There’s a belief among American CEOs that they can whisper sense into Trump's ear behind closed doors. But reality shows otherwise. Temporary concessions — like exemptions for iPhones or vague promises about tariff reductions — are short-lived. The underlying trajectory remains dangerous: an America moving away from a rules-based order towards erratic, personalised decision-making.

This week, another "leak" suggested Trump might lower China tariffs from 145% to a still-draconian 50%. Markets briefly celebrated, hoping for a cooling-off. But hope, especially when based on anonymous sources and "fake news" accusations from Beijing, is not a strategy. A 50% tariff is hardly a victory — it is an economic noose, tightened slightly less.

Trump’s threats against the U.S. Federal Reserve are even more alarming. His pressure to slash interest rates to support short-term political gains risks undermining the Fed’s long-cherished independence — the same independence that has allowed America to maintain monetary stability for decades. India, striving to strengthen its institutional credibility with independent bodies like the RBI, watches with concern. When politicians control monetary policy, the results are often catastrophic — think Venezuela or Turkey.

Yet, public pushback from within America remains feeble. An occasional senator mumbles about the need for an "independent" Fed, only to quickly walk it back with jokes about "hot cocoa" and private hugs. It’s not the kind of principled leadership the world expects from a country that has long projected itself as the steward of democracy and free enterprise.

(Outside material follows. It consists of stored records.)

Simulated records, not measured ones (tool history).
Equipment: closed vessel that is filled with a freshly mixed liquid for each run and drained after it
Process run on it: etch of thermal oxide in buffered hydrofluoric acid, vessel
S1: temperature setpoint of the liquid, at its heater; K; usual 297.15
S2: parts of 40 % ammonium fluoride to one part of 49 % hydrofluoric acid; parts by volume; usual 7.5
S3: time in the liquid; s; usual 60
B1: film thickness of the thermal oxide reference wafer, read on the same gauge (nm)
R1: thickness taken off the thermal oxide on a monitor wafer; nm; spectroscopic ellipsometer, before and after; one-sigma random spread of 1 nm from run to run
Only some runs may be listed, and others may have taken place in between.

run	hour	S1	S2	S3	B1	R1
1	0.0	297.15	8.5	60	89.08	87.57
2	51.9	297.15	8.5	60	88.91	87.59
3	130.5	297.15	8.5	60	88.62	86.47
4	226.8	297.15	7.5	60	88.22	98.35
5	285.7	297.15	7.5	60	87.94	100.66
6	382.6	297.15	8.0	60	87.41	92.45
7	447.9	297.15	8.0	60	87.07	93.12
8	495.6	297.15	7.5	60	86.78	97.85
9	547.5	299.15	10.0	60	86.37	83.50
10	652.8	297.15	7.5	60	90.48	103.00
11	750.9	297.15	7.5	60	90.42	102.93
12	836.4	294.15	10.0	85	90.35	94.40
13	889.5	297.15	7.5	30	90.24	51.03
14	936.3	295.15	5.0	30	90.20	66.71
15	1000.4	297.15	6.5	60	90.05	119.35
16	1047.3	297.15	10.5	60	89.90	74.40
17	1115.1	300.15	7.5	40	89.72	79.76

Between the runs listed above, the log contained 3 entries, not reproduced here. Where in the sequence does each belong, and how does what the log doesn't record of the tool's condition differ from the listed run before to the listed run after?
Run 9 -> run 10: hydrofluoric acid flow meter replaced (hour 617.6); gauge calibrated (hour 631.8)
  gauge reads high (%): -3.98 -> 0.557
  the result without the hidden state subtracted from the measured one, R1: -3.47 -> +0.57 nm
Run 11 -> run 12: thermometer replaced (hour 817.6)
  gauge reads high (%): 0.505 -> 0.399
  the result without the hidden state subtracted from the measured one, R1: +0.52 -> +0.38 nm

This abdication of leadership poses risks and lessons for India and the broader developing world. We cannot afford to rely on a volatile U.S. to underpin global economic stability. We must strengthen South-South trade linkages, diversify our export markets, invest in homegrown innovation, and advocate for a truly multipolar world order. At the same time, India must remain vocal about defending democratic norms and institutional independence — lessons we must internalise at home too.

American business and political elites may think they are buying time with their silence. They are not. They are gambling not just with their future, but with the future of countries like India that have, for long, considered America a partner in prosperity.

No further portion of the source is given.